Chandra Levy slaying suspect is moved

WASHINGTON — A Salvadoran immigrant facing charges in the slaying of Washington intern Chandra Levy has been moved to Oklahoma from a federal prison in California, officials said Friday.

Ingmar Guandique, 27, was transferred Thursday from the Adelanto, Calif., prison where he was serving a 10-year sentence for an assault conviction, Federal Bureau of Prisons spokeswoman Felicia Ponce said. He was taken to the bureau’s federal transfer center in Oklahoma City.

Ponce could not say where Guandique was headed or how long he would be in Oklahoma.

“Where an inmate is going to be held is not public information until they arrive,” she said.

District of Columbia police issued an arrest warrant March 3 for Guandique, accusing him of sexually assaulting and killing Levy on a trail in Rock Creek Park in May 2001. Her remains were found in the Washington park a year later. Guandique faces a first-degree murder charge in the death of the Modesto, Calif., native.

Authorities have said Guandique was expected to be brought to Washington within 30 to 60 days of the arrest warrant.
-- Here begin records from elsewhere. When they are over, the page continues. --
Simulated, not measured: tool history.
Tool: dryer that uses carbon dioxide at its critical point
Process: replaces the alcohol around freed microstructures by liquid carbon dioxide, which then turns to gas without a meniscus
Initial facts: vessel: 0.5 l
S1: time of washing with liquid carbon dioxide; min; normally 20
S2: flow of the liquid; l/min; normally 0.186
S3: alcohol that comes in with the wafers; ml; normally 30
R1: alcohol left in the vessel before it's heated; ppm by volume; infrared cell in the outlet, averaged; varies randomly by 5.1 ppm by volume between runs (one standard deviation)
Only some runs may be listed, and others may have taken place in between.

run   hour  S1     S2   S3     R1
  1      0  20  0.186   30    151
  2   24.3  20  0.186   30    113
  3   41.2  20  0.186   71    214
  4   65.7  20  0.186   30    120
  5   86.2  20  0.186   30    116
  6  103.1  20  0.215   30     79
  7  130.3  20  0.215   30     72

Channing Phillips, a spokesman for the U.S. Attorney’s Office for the District of Columbia, said Friday that he did not know when Guandique would arrive.

D.C. police spokeswoman Gwendolyn Crump said the U.S. Marshals Service is handling Guandique’s transfer to Washington.

“We don’t have a set date as to when he will arrive in D.C.,” Crump said.

Guandique was sentenced in 2002 for attacking two women in the same park around the time of Levy’s disappearance.